Photo courtesy of: http://www.filmlinc.com/film-comment/article/nightmare-state

Monday, February 20, 2012

Of Political Trends



"It Will"

It will arrive openly, its supporters gleefully inviting it in.

It will claim to be above politics, yet politicize everything.

It will come draped in a flag and cross, but not our flag and not our cross.

It will claim to be against militarism, yet glorify the warrior everywhere.

It will claim to be against the “-isms” of society, but do nothing to remedy them.

It will claim to respect minorities, but only the ones that don’t make noise.

It will claim to represent everyone, but its open disdain of women will be hard to contain.

It will mock the Victorian sensibilities of its parent’s generation, while failing to hide its disgust at anything different from itself.

It will preach community, but only amongst heterosexual males.

It will be contemptuous of culture that it feels is beneath it, while also criticizing those that might aspire towards something higher.

It will be doomed to repeat history, all the while gloating about its superior knowledge of it.

It will call for a return to the past, not ignorant of the past’s failures, but with the belief that those failures are the right way to live.

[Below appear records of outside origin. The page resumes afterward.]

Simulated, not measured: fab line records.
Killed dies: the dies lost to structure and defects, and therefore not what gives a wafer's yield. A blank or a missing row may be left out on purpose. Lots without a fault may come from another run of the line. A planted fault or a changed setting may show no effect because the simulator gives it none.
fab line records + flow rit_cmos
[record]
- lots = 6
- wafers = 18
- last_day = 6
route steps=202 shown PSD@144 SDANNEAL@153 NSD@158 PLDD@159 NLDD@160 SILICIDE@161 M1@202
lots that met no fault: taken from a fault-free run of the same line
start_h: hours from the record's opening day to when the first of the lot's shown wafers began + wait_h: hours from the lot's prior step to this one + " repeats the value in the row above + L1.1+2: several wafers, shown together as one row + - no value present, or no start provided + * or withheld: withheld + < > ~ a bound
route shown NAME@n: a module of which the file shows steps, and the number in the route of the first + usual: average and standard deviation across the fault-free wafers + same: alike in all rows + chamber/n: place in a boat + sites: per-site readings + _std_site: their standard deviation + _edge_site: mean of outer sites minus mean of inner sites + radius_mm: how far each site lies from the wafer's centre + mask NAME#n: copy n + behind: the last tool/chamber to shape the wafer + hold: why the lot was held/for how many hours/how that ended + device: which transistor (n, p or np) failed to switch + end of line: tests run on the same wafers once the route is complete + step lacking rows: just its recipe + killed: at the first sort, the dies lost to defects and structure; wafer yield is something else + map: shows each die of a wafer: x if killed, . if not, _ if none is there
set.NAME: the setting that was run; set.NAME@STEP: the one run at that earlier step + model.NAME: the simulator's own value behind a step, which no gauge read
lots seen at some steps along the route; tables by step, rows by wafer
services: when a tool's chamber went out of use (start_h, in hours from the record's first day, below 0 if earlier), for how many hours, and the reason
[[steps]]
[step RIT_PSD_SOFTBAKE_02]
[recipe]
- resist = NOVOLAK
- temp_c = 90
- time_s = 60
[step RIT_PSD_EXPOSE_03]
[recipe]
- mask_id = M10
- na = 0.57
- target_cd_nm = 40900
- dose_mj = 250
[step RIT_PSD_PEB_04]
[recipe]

It will believe that companies always do what’s right, and if they don’t, they’ll be easy to stop.

It will be quick to see conspiracies everywhere, while at the same time infiltrating organizations in order to get its way.

It will warn against the tyranny of government, while itself attempting to force a tyranny of culture.

It will call for a return to American values, but only those that favor itself.

It will be based on certain invisible laws, but reject any scientific discoveries that might contradict it.

It will attack those it considers “stupid,” having no sympathy for those that do not share its opinions. 

It will preach Social Darwinism, while warning of fascism from those it opposes

It will say that might makes right, and that there should be no recourse for the weak.

It will believe that the truth lies halfway between right and wrong.

It will believe that the meek only inherit defeat.

It will believe that good guys finish last because they’re not as good as bad ones.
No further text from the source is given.